His final flight, number 1167 from Fort Lauderdale, Fla., to his base at Charlotte (N.C.) Douglas International Airport took just under two hours. It arrived at 2:48 p.m. EST – 17 minutes ahead of schedule.
Sullenberger flew on Wednesday with his co-pilot during the Hudson landing, First Officer Jeff Skiles.
As they walked off the plane, people in the airport recognized the pilots and applauded.
Sullenberger said he plans to spend more time with his family in retirement and will write another book. He will also continue to talk to lawmakers about raising minimum qualifications for pilots and work to lower the maximum number of hours pilots are able to work in a single day.

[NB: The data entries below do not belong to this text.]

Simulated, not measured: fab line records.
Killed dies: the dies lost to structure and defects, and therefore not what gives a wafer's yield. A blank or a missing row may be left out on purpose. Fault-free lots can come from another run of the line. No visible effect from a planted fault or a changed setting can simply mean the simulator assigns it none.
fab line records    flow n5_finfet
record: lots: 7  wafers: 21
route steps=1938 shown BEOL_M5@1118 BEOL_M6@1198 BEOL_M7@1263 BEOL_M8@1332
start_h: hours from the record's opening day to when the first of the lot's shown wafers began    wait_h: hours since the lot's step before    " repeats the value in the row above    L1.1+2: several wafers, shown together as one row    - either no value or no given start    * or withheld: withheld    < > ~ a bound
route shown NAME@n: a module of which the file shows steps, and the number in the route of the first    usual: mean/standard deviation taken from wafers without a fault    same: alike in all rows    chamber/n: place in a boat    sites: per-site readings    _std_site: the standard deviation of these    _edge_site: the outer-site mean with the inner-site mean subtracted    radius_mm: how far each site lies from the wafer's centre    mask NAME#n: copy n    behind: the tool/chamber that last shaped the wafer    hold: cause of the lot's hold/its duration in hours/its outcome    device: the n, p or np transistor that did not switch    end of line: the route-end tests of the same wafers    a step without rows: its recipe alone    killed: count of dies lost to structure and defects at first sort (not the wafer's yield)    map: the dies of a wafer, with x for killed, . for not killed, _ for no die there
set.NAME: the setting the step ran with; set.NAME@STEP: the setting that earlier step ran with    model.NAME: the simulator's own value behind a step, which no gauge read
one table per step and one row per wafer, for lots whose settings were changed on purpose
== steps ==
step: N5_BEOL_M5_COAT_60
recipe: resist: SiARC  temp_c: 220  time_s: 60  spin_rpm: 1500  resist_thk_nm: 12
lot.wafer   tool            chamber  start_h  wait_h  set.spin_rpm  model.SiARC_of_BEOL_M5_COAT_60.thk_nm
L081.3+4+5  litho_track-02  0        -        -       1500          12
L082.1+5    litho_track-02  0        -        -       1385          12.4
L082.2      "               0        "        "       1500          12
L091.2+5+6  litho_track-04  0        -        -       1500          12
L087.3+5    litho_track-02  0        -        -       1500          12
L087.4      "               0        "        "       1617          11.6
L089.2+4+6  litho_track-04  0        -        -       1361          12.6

He said it’s more difficult to be a pilot today than 30 years ago.
“There is so much pressure to hire people with less experience. Their salaries are so low that people with greater experience will not take those jobs. We have some carriers that have hired some pilots with only a few hundred hours of experience. … There’s simply no substitute for experience in terms of aviation safety,” Sullenberger said.
Flight attendant Doreen Welsh, 59, who was on Flight 1549 when it landed in the Hudson, also officially retired Wednesday. Welsh, 59, joined US Airways’ predecessor airline in 1970 – when she was 19 years old.
All 150 passengers survived the emergency river landing in January 2009 when a flock of Canada geese was sucked into the plane’s engines minutes after taking off from New York’s LaGuardia, headed for Charlotte, N.C.
“Each generation of pilots hopes that they will leave their profession better off than they found it,” Sullenberger said. “In spite of the best efforts of thousands of my colleagues, that is not the case today.”
He said about a half dozen of the passengers on Flight 1549 joined him on his last flight.
One of the survivors of the Hudson River landing, Mary Berkwitz, said by phone from her Stallings, N.C., office that she was disappointed to hear Sullenberger was retiring.
“Every time I get on a plane, I feel like, Oh God, I hope it’s Sully at the pilot’s seat. Now I know it’s not going to be. In a way it’s sad,” she said in an interview with The Associated Press.
Since that famous flight last year, Sullenberger has testified before Congress regarding pilot safety, given speeches about education and written a book, “Highest Duty.”
He became a member of US Airways’ flight operations safety management team last September.
A US Airways pilot with as much experience as Sullenberger makes about $130,000 to $150,000 a year. Sullenberger told Congress last year that his pay was cut 40 percent in recent years and his pension was terminated and replaced with a promise “worth pennies on the dollar” from the federally created Pension Benefit Guaranty Corp. The cuts followed a wave of airline bankruptcies – including two at US Airways – after Sept. 11 and were compounded by the recession.
Sullenberger said the crash in the Hudson changed his life.
“Quite frankly, prior to Jan. 15, 2009, I was planning to work for the rest of my life. And I’m still not retiring from work. I’m retiring from the airline so I can use my time on other issues of great importance of this moment,” he said.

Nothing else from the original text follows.